Born on Independence Day in 1920 in Chicago, Schab was the eldest of three brothers.
He joined the Navy at 18, following in the footsteps of his father, he said in a February interview for Pacific Historic Parks.
On what began as a peaceful Sunday, December 7, 1941, Schab, who played the tuba in the USS Dobbin’s band, was expecting a visit from his brother, a fellow service member assigned to a nearby naval radio station. Schab had just showered and donned a clean uniform when he heard a call for fire rescue.
He went topside and saw another ship, the USS Utah, capsizing. Japanese planes roared through the air.
“We were pretty startled. Startled and scared to death,” Schab recalled in 2023. “We didn’t know what to expect, and we knew that if anything happened to us, that would be it.”
He scurried back below deck to grab boxes of ammunition and joined a daisy chain of sailors feeding shells to an antiaircraft gun above.
His ship lost three sailors, according to Navy records. One was killed in action, and two died later of fragment wounds from a bomb that struck the stern. All had been manning an antiaircraft gun.

Schab spent most of the war with the Navy in the Pacific, going to the New Hebrides, now known as Vanuatu, and then the Mariana Islands and Okinawa, Japan.

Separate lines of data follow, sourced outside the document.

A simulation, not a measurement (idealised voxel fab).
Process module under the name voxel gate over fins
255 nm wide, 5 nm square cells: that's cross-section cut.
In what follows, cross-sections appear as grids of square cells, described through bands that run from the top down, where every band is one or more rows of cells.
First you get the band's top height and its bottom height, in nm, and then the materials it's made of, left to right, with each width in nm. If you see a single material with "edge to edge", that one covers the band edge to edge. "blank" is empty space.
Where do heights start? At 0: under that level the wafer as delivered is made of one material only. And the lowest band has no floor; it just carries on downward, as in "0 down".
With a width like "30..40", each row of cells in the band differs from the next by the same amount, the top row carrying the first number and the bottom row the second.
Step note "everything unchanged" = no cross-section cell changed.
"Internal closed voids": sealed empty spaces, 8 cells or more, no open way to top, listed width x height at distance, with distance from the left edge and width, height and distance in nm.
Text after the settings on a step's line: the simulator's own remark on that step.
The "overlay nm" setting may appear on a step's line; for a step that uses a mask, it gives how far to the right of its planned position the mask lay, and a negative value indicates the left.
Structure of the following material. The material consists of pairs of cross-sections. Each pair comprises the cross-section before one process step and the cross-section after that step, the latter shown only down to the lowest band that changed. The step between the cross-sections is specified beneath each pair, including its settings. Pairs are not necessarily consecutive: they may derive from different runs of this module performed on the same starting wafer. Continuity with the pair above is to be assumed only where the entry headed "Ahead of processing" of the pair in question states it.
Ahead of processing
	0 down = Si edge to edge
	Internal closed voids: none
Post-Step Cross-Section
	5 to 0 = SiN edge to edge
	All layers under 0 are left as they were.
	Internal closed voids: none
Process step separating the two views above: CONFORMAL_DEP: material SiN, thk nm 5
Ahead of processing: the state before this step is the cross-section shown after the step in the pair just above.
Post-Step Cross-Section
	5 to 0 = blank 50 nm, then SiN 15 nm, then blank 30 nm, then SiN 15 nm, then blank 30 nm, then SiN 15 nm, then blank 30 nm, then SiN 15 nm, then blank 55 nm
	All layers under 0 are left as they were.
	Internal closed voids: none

After the war he studied aerospace engineering and worked on the Apollo spaceflight program as an electrical engineer for General Dynamics, helping send astronauts to the moon.
Schab’s son also joined the Navy and is a retired commander.
Speaking at a 2022 ceremony, Schab asked people to honor those who served at Pearl Harbor.
“Remember what they’re here for. Remember and honor those that are left. They did a hell of a job,” he said. “Those who are still here, dead or alive.”